It’s easy to hate on delivery services like UPS, FedEx, and the United States Postal Service. After all, the only time anyone ever really thinks about their existence is when they do something wrong, like lose a package or deliver a busted box to your front door, right? Well even if you’re willing to look the other way on late deliveries or horrible tracking updates, the USPS is launching a product that will make you scratch your head so hard you might end up needing stitches. It’s a tree ornament that, for some reason, tells you when a package gets delivered. 

USPS calls it “The Most Wonderful Ornament,” but it’s clear why. It’s a classic sphere-shaped ornament that you hang on your tree, but instead of just sitting there looking pretty, it displays delivery notifications via three different colored icons. There’s alerts for when something is shipped, delivered, and opened by the recipient (thanks to a little sensor you have to put in the package itself).

It is, in short, a glorified tracking text alert that you’d normally get on your phone, only now you have to be in front of your Christmas tree in order to actually get the message. But don’t worry, if you’re not at home you can go to the special website that the USPS set up, enter your ornament ID, and the package tracking number to see if your ornament at home is displaying any alerts. Or — and this is really just me spitballing here — maybe you could just check the tracking number by itself and get the exact same information. Hey, I’m not a scientist, but it seems pretty straightforward.

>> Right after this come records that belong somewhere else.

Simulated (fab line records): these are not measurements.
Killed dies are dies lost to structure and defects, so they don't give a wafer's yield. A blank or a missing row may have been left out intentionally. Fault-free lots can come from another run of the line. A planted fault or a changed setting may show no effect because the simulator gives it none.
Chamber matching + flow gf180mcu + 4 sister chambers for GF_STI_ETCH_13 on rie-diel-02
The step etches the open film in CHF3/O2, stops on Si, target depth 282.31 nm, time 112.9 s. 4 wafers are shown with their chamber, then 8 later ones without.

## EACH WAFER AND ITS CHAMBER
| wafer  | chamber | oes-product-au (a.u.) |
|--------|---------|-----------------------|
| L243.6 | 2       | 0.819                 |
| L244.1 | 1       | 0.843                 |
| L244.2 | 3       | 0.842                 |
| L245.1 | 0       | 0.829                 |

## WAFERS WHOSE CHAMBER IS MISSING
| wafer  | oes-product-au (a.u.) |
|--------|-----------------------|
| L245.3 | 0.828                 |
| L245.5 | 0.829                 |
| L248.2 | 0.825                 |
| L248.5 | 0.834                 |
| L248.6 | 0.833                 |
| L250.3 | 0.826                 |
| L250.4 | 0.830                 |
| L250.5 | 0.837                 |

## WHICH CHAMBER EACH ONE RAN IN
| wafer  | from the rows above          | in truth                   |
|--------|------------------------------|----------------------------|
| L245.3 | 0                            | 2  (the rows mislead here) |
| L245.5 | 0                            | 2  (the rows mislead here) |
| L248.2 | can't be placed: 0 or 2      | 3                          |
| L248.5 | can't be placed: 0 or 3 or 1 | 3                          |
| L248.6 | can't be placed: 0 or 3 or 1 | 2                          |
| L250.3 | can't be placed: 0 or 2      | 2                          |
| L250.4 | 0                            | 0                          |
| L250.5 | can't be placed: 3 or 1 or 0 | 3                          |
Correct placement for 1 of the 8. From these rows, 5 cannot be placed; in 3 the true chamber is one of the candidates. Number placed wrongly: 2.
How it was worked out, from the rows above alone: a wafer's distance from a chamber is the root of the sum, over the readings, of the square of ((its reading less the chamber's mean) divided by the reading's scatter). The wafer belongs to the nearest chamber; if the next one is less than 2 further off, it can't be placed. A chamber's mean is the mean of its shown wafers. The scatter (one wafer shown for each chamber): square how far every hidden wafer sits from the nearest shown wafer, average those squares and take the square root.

Oh, and this funky high-tech ornament isn’t wireless, so you have to actually have it plugged in to an outlet of some type in order for it to work, which will definitely look great on your tree.

Unfortunately (or perhaps fortunately), Engadget reports that the USPS isn’t ready to actually roll these beauties out to everyone just yet, and is only doing a closed trial of them this time around. If for some reason you want to get your hands on one, your best bet will be to hope that the USPS can convince itself to actually sell these to the public next year.